The goal of such an AAP is to achieve at all levels in the company's employment structure, a ratio of minorities and women proportionate to the labor force from which the contractor can be expected to draw.

To achieve this goal the agency has set forth the requirements of an acceptable AAP. The essential provisions of the program include an analysis of the company's workforce showing minorities and women at the various levels of skill and responsibility. This inventory must be compared to the ratio of minorities and women in the labor force from which the company can be expected to draw applicants. Where there may be underutilization of these protected groups by job classification, the company is expected to develop a program to eliminate the differences. Underutilization is defined as having fewer minorities and women in a classification than would reasonably be expected by their availability in the labor force.

If specific areas of underutilization occur the employer must establish goals and timetables designed to correct these disparities. Such goals should be realistic and attainable.

The main features of the program for correcting disparities include: designating an individual responsible for its implementation; positive action to enlarge the labor pool to include protected groups; communications within and without the company regarding the company's policy; and a procedure for auditing accomplishments.

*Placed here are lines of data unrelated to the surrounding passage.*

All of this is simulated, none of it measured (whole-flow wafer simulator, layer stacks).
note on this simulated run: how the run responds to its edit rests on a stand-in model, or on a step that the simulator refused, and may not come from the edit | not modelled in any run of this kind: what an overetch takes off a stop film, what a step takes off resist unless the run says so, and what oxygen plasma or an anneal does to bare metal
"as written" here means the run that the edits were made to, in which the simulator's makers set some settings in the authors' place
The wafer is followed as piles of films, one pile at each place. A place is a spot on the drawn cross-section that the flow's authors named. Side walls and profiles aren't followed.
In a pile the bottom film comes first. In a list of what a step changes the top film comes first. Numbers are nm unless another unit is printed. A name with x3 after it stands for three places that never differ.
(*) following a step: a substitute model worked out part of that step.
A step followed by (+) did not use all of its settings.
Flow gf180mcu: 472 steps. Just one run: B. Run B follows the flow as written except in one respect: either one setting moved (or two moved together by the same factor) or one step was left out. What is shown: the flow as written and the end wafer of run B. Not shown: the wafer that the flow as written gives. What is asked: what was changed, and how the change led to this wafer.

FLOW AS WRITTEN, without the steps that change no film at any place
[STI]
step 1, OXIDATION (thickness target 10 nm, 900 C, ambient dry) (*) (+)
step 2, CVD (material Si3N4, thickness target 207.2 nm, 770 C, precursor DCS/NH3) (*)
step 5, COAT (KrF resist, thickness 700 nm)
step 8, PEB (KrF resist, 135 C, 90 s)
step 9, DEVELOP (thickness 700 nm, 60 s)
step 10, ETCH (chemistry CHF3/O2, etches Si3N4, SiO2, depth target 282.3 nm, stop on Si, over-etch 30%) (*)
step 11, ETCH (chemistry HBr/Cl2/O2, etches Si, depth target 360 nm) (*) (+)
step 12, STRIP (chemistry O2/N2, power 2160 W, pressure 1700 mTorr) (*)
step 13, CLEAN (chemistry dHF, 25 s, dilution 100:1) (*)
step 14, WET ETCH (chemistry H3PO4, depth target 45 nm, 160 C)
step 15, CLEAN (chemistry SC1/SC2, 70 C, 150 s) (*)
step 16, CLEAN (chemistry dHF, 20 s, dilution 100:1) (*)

Recently Revised Regulations

The OFCCP issued significant revisions effective December 13, 2000. The most important revisions are:


New Workforce Analysis Requirements

The new regulations permit the substitution of an organizational profile for the traditional workforce analysis. The organizational profile is essentially an organizational chart showing each of the contractor's organizational units and their relationships to one another, and the gender, racial, and ethnic composition of each organizational unit. The regulations permit federal contractors to continue to utilize the old-style workforce analysis rather than an organizational profile if they prefer to do so.


Availability Analysis

The new regulations replace the eight-factor availability analysis with a two-factor analysis. Contractors are now only required to look at external availability and internal availability of women and minorities.


Job Groups

The new regulations permit contractors with fewer than 150 employees to now utilize EEO-1 categories as job groups, rather than being required to create particular job groups tailored to their own organizations.


Survey

The new EO survey requests detailed information on a contractor's personnel activity, compensation and tenure of full-time employees, and general information about the contractor's current Affirmative Action Plan. Under the new regulations, the OFCCP will send the survey to half of all new construction contractors each year.


AAP Narrative

The narrative has been reduced from 10 to 4 components. They are: (1) responsibility for implementation of the AAP, (2) identification of problem areas, (3) designing internal audit and reporting systems for measuring the effectiveness of the AAP, and (4) development of action-oriented programs addressing any identified problem areas.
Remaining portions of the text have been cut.